In Re: The Exxon Valdez Grant Baker, as Representatives of the Mandatory Punitive Damages Class v. Exxon Corporation Exxon Shipping Company
Docket: 99-35898
Court: Court of Appeals for the Ninth Circuit; February 8, 2001; Federal Appellate Court
The appeal in 239 F.3d 985 (9th Cir. 2001) revolves around a $5 billion punitive damages judgment against Exxon Corporation, stemming from the 1989 Exxon Valdez oil spill. The court considers whether certain seafood processors, who settled with Exxon before the certification of a mandatory punitive damages class, are entitled to share in the punitive damages allocation. The district court's July 23, 1999 order approved a plan of allocation that excluded several processors due to their earlier settlements, which involved releasing compensatory claims and partially assigning punitive damages claims to Exxon for lump sum payments. Exxon appeals as the assignee of four excluded processors—Western Alaska Fisheries, Inc., Copper River Fishermen's Cooperative, Seahawk Seafoods, and Kodiak Salmon Packers, Inc.—seeking to recover under these assignments and participate in the damages allocation. The settlements occurred before the certification of the punitive damages class in 1994, and Exxon anticipated the class's establishment. The court notes that settling individual punitive damages claims would not benefit Exxon since the total punitive damages awarded to the class would remain unaffected by such settlements.

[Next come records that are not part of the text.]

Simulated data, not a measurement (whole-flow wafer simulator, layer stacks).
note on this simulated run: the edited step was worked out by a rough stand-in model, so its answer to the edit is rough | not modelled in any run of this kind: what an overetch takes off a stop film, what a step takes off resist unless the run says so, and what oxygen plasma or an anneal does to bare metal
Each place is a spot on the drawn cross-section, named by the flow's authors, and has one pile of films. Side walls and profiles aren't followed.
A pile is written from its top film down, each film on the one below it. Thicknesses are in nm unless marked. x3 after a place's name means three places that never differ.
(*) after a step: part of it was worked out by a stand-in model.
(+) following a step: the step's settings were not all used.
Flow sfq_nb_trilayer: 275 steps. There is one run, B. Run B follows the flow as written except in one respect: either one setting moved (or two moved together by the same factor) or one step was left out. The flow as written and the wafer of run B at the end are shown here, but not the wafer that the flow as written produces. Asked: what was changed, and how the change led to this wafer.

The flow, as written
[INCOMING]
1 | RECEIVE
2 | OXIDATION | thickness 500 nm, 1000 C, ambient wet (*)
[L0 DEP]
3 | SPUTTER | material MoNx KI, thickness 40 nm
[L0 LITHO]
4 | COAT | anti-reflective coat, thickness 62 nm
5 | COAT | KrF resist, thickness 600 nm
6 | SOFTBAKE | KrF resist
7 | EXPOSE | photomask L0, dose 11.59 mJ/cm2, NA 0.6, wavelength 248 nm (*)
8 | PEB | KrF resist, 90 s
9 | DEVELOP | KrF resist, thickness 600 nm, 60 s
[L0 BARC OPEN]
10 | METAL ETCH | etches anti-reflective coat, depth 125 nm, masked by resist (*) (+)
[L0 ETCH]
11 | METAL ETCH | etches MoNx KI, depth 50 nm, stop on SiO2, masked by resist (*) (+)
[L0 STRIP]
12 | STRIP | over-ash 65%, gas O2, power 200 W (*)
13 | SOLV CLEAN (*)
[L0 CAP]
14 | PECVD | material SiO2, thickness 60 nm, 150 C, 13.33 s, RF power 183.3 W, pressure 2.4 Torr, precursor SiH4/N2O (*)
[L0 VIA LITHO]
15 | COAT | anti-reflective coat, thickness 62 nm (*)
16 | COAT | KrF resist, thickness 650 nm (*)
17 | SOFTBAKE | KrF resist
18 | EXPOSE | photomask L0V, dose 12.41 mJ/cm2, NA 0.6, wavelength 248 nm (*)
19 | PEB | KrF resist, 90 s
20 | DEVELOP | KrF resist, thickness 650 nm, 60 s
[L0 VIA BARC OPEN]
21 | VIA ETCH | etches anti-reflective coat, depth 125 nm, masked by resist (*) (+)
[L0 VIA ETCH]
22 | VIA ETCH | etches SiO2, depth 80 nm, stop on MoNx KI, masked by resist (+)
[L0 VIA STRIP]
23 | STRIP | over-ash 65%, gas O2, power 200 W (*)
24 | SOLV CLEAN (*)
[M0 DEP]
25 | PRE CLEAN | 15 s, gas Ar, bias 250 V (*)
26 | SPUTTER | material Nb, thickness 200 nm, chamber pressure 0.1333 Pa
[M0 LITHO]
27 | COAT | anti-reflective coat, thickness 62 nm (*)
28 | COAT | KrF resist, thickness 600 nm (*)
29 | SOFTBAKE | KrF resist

Exxon sought to recoup part of its punitive damages liability through settlement agreements with the Four Processors, utilizing a mechanism similar to a "cede back" agreement employed in a prior case with the Icicle plaintiffs. In these settlements, the Processors assigned nearly all their future punitive damages claims to Exxon, allowing it to pursue these claims for its benefit. Following a jury's punitive damages verdict in 1994, a global allocation plan for damages was approved in 1996, designating 2.1% of a $5 billion award to the seafood processors. Subsequently, plaintiffs crafted separate allocation plans for various claimant categories, excluding claims assigned to Exxon, which they deemed invalid. Exxon objected and sought enforcement of the assignments, but the district court approved the allocation plan, siding with the rationale used in the Icicle case that prevented Exxon from benefiting from punitive damages.
In Exxon’s appeal, three key issues were addressed: (1) whether Exxon had standing to appeal without formally intervening as a plaintiff, which was affirmed; (2) whether public policy justified the district court's decision to deny Exxon access to punitive damages, which was supported by the Icicle ruling favoring similar settlements; and (3) whether the distinction between Exxon's assignment and the "cede back" agreement in Icicle was material, which was found not to be the case, leading to the vacating of the district court's order. The appellees argued that Exxon's lack of formal intervention undermined its appeal rights, but this argument was deemed overly formalistic, as Exxon had been involved in the case from its inception and asserted it was aggrieved by the court's ruling on the validity of the assignments.
Exxon, initially a defendant, is argued by Appellees to have improperly shifted to a claimant status without formally intervening. However, this shift is viewed as a realignment of parties within ongoing litigation, where the court must align parties based on their interests, similar to precedent cases involving diversity of citizenship. Exxon's interests in recovering damages align with other claimants, negating the need for a formal motion to intervene since it is already a party involved in the case.
The central issue is whether Exxon can enter a settlement agreement to recover damages assessed against itself. Citing the Icicle case, it is argued that policies favoring dispute settlements support such agreements, and that cede-back agreements facilitate managing punitive damages in mass tort cases. The district court erred by not allowing Exxon to participate in the punitive damages award.
Appellees argue that Exxon's pursuit of claims via an assignment creates a legal impossibility, as one cannot claim against oneself, citing prior case law. However, this argument overlooks the mandatory class action context, which ensures Exxon's obligations to the plaintiff class remain intact. Exxon's pursuit of the Four Processors' claims is to mitigate its overall financial liability to the class, not to assert independent claims.
A valid assignment grants the assignee standing to sue for the assignor, and distinctions made by Appellees between assignments and cede-back agreements are deemed immaterial, as both serve the same purpose in encouraging settlements. The district court's approval of the Processor Plan is vacated, and the case is remanded for enforcing the settlement agreements. Notably, Exxon has abandoned claims related to assignments from Dragnet Fisheries, Inc. and Inlet Fisheries, Inc.